The financial crisis has taken a big bite out of Wall Street pay packets with top bankers losing hundreds of millions of dollars as share prices collapse.
The chief executives of Wall Street’s biggest banks get the lion’s share of their pay in stock and stock options.
Dick Fuld, the CEO of Lehman Brothers – forced into bankruptcy last week – lost more than $740 million as the Lehman share price fell from a 52-week high of $67.35 to almost nothing.
Fuld held 11 million Lehman shares, according to the Securities and Exchange Commission.
Lloyd Blankfein, the CEO of Goldman Sachs, lost nearly half a billion to the credit crunch.

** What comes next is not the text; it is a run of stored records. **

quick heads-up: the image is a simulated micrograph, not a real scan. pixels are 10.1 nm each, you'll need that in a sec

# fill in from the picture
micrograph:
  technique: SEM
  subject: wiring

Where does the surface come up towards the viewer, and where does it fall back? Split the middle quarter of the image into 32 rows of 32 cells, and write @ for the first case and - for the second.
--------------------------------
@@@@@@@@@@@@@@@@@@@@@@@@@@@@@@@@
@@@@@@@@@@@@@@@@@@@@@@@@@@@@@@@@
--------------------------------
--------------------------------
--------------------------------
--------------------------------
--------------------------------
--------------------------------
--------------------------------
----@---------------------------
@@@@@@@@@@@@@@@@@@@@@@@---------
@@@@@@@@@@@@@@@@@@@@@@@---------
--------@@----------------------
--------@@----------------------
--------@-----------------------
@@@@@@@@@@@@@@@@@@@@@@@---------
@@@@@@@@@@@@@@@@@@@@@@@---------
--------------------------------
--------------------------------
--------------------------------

Merrill Lynch CEO John Thain saw his holdings lose more than $51 million while Morgan Stanley’s John Mack lost more than $123 million in value on paper.
David Wyss, chief economist at Standard & Poor’s, the New York based credit rating agency, said: “Shareholders want to make sure that a chief executive runs the bank well and makes the share price go up. The easiest way to do that is to make sure his pay rises and falls depending on the success or failure of the company. Here we see what happens when the company fails.”
Still, Goldman's Blankfein had a total pay package worth more than $67 million last year.
Fuld, who received a bonus of more than $35 million in his last year, made so much as CEO that he is under pressure to return some of his fortune to shareholders who lost everything.